Michael Reisman, Technology Review, July 27, 2007

Excerpts from the article:

Powerset, Inc., based in San Francisco, is on the verge of offering an innovative natural-language search engine, based on linguistic research at the Palo Alto Research Center (PARC).

Even though attempts have been made at natural-language search for decades, Powerset says that its system is different because it has solved some of the fundamental technological problems that have existed with this kind of search. It has done so by developing a product that is deep, computationally advanced, and still economically viable.

Pell says that it's difficult to pinpoint one particular technological breakthrough, but he believes that Powerset's superiority lies in the three decades of hard work by scientists at PARC.
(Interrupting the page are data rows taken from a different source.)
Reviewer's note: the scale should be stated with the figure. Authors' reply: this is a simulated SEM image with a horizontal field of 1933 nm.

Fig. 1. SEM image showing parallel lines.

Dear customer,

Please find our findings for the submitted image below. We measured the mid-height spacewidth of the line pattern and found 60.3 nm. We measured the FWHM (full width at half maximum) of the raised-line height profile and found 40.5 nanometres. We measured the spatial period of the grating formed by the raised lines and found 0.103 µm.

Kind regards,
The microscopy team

A key component of the search engine is a deep natural-language processing system that extracts the relationships between words; the system was developed from PARC's Xerox Linguistic Environment (XLE) platform. The framework that this platform is based on, called Lexical Functional Grammar, enabled the team to write different grammar engines that help the search engine understand text. This includes a robust, broad-coverage grammar engine written by PARC. Pell also claims that the engine is better than others at dealing with ambiguity and determining the real meaning of a question or a sentence on a Web page. All these innovations make the system more adaptable, he says, so that it can extract deep relationships from text.

Powerset chief technology officer Ron Kaplan has led PARC's XLE team since the 1970s and is the author of much of the technology behind XLE that has been licensed to the company.